GrammarSoft/cg3

cg-proc loses \ before @

unhammer opened this issue · 3 comments

@ should be escaped in asf. Transfuse sends it in escaped. If it's in the morph analyser, lt-proc sends it on escaped. But cg-proc loses the \:

$ echo '^\@/\@<thing>$' |cg-proc nob-nno.rlx.bin
^@/@<thing>$

expected: ^\@/\@<thing>$

Looks like https://github.com/TinoDidriksen/cg3/blob/master/src/ApertiumApplicator.cpp#L716 is the place to add it. However, the bf_escaped[0] == '@' check would then never be true. Should escaping @ depend on surface_readings ?

Hm, we could check for bf[0] == '@' instead there, though really that check depends on there being an unescaped initial @ in the baseform we read.

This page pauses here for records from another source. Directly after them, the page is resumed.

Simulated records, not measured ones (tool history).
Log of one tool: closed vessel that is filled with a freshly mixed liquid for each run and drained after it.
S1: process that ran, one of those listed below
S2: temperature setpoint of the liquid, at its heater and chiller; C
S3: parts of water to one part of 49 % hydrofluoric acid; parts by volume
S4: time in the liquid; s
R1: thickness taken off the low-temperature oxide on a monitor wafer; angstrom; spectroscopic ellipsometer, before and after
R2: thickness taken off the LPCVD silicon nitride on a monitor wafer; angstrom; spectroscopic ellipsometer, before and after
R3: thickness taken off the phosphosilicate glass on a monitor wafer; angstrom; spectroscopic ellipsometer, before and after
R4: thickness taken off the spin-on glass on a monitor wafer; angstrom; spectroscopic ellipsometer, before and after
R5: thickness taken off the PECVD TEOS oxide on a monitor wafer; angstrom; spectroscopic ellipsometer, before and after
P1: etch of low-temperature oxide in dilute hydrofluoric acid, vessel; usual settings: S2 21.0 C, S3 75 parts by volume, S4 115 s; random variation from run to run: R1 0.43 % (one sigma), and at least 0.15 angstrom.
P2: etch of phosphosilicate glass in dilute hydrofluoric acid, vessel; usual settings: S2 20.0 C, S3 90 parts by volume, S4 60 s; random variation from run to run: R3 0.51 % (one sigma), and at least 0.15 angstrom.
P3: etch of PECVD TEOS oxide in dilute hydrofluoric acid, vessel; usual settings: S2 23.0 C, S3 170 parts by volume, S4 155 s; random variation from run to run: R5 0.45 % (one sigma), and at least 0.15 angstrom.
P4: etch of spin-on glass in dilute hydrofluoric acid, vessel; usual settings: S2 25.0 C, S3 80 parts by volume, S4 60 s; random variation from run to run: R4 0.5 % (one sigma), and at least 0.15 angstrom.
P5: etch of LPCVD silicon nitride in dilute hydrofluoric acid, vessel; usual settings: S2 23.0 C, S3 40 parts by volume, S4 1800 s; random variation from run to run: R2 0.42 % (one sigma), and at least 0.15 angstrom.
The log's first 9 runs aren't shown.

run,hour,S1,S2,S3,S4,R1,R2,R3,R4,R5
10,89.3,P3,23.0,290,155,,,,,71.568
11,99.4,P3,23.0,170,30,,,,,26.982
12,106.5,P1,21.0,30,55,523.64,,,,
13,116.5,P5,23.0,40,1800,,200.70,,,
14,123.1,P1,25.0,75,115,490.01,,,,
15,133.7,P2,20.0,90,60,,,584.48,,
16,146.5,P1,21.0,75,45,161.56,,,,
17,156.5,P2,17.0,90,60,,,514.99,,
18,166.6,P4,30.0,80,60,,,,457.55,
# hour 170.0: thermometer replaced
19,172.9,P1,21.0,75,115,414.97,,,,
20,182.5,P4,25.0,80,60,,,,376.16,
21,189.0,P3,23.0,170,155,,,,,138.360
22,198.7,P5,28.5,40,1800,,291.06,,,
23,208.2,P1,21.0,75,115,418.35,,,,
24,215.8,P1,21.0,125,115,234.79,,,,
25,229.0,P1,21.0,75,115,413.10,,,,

Similarly, we don't want escapes to be added to ^notinbidix/@notinbidix$, only if they were there in input.
I'm guessing escapes in input baseforms are just silently dropped before they end up in reading->baseform, meaning the difference between ^\@/\@<thesymbol>$ and ^notinbidix/@notinbidix$ is lost.

Would it be possible (on parsing the stream) to store something on Cohort (or Reading) to mark it as an unknown? (Or should it be implicitly represented like "has no readings"?)

Works great, thanks =D